Bar work has been a traditional starting role for young adults entering the world of employment. But for how much longer? New government data finds that the number of drinking establishments across Britain has fallen dramatically in the last ten years.

The Economies of Ale report by the ONS has found that Britain has lost more than a fifth of its public houses since the 2008 credit crunch.
The number of pubs that remain open in the UK has dropped from 50,000 a decade ago, to approximately 39,000 today. Although the rate of decline has slowed in recent months, the industry as a whole continues to contract.

Yet despite this, employment within pubs has actually risen.

And it is clear that our thirst for a quick beverage has shown little signs of declining. Revenues within the sector have stayed relatively stable, despite the dwindling numbers of bars and pubs available to the public.

PubCo’s and Bigger Bars support demand for fresh hires

The ONS report provides a map which shows that the downward trend is broadly a nationwide phenomenon. Only in West Somerset, Fylde, and the Scottish Highlands have the numbers of pubs increase during the decade. The economic impact of the downturn on the industry has been most widely felt in areas surrounding metropolitan centres. Areas close to London, including Dagenham and Luton, have seen more than half their pubs closing in the past ten years.

Significantly for recruitment trends, it is the smaller pubs (defined as ten or fewer members of staff) are disappearing most rapidly. Around 12,000 have cal;led final orders for the last time since 2001.

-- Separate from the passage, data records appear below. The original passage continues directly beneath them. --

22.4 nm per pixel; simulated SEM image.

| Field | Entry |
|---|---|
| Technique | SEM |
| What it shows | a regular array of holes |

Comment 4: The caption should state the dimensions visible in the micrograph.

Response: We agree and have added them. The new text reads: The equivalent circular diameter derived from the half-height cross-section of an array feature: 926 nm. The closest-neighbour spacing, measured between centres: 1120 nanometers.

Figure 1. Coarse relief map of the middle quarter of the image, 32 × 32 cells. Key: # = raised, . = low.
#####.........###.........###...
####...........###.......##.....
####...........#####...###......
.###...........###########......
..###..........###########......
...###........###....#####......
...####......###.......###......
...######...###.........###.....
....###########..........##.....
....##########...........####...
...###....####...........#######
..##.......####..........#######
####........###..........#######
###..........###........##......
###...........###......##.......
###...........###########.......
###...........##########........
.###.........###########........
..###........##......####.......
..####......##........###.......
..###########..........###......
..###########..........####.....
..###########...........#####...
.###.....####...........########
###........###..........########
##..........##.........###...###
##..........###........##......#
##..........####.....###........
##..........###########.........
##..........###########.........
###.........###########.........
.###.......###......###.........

On the other hand, larger bars have seen a boom in fortunes, and highly-staffed, larger establishments now account for a greater share of the entire industry than ever before. With 1,495 “large” bars now in Britain, they have seen their numbers treble this century.

As a result, total employment across England and Wales has risen 17 per cent since 2008.

“Looking at this data, it is clear that pubs are facing challenges, but that they are also crucial providers of jobs around the UK”, said Kate Nicholls, UKHospitality’s chief executive.